Judge holds review on Wake County murder cases

Ed Crump Image
Thursday, August 14, 2014
Judge holds review on Wake County murder cases
New details were revealed Thursday in several of Wake County's highest profile murder cases.

RALEIGH (WTVD) -- New details were revealed Thursday in several of Wake County's highest profile murder cases.

Jonathan Broyhill will be tried for the stabbing death of Jamie Hahn on Dec. 1 of this year.

Hahn, a rising star in state Democratic politics, was killed in April of 2013 in her North Raleigh home after she allegedly confronted Broyhill about money missing from a congressional campaign.

Hahn, her husband, and Broyhill were close friends. Broyhill was even in the couple's wedding.

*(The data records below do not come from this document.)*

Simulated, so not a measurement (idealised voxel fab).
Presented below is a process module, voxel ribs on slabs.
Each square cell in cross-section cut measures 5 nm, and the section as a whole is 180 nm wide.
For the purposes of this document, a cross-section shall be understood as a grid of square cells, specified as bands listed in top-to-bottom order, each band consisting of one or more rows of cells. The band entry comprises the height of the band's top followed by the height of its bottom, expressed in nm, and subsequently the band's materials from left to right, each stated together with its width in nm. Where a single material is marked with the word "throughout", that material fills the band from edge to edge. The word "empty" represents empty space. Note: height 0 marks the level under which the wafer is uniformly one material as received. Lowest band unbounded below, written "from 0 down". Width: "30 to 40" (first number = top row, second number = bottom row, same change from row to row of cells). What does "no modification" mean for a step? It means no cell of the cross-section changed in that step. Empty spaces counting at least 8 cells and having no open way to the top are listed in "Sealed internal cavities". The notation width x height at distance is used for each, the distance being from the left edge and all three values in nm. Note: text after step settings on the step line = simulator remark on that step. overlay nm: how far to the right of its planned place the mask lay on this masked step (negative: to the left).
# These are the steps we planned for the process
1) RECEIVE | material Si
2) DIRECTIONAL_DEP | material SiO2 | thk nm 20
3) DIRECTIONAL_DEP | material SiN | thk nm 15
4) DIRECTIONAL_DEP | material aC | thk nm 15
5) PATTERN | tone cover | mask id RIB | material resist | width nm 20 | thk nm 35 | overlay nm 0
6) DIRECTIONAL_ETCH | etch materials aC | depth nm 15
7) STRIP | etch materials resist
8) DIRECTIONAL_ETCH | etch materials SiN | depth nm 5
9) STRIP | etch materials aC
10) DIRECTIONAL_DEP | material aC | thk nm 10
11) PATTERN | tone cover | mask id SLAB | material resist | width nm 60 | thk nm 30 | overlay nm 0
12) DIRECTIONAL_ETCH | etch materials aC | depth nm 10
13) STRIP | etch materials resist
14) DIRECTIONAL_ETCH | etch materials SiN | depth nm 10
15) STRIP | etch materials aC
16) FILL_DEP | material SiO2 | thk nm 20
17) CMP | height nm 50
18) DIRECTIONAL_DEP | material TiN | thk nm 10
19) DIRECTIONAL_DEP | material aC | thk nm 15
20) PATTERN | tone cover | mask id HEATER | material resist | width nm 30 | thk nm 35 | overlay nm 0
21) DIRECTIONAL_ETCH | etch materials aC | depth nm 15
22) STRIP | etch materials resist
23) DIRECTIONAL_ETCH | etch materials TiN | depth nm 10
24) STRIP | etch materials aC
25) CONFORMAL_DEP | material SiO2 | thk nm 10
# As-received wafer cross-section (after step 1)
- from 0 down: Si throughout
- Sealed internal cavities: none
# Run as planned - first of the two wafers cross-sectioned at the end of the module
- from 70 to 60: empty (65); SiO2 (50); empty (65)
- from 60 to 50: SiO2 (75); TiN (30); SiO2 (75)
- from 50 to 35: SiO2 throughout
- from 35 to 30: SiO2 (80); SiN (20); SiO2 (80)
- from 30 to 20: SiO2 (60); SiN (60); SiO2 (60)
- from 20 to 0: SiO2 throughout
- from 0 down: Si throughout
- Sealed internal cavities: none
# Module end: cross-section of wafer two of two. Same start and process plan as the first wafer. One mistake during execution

Also Thursday, it was revealed that the retrial for Brad Cooper might not happen if he agrees to accept a plea deal.

The Cary man was convicted of the 2008 murder of his wife Nancy, but that verdict was overturned on appeal.

A prosecutor told a judge Thursday that Cooper was offered a plea deal right before the jury began deliberation in his 2011 trial.

The prosecutor says Nancy Cooper's family approved the offer, but he didn't give details except to say it was for something "less than first degree murder."

The offer still stands.

Cooper has new attorneys for his retrial. They say they have only begun going through the voluminous amount of evidence in the case.

So, it appears if Cooper doesn't accept the plea deal, his retrial may still be many months out.

Finally, in the case involving the murder of a woman who had just moved to Raleigh's North Hills from Tennessee, one of the defendants is expected to plead to lesser charges.

Melissa Huggins-Jones was the victim of a random crime according to investigators.

They believe the suspects had been breaking into cars in Huggins-Jones' neighborhood back in May of 2013, and then broke into her home. Huggins-Jones' eight-year-old daughter found her mother's body the next morning.

The female charged in the case, Sarah Redden, was driving the two male suspects that night according to prosecutors. They told a judge Thursday that Redden wasn't involved in the murder and would likely plead to lesser charges and then testify against her co-defendants.

One of those co-defendants, Ronald Anthony, is facing a death penalty trial currently set for March of next year. The other suspect, Travion

Smith, will be tried sometime after that.

Details on the three cases came out during what is known as homicide status hearings.

Wake County's senior resident superior court judge holds the hearings quarterly to review all of the pending homicide cases in the county.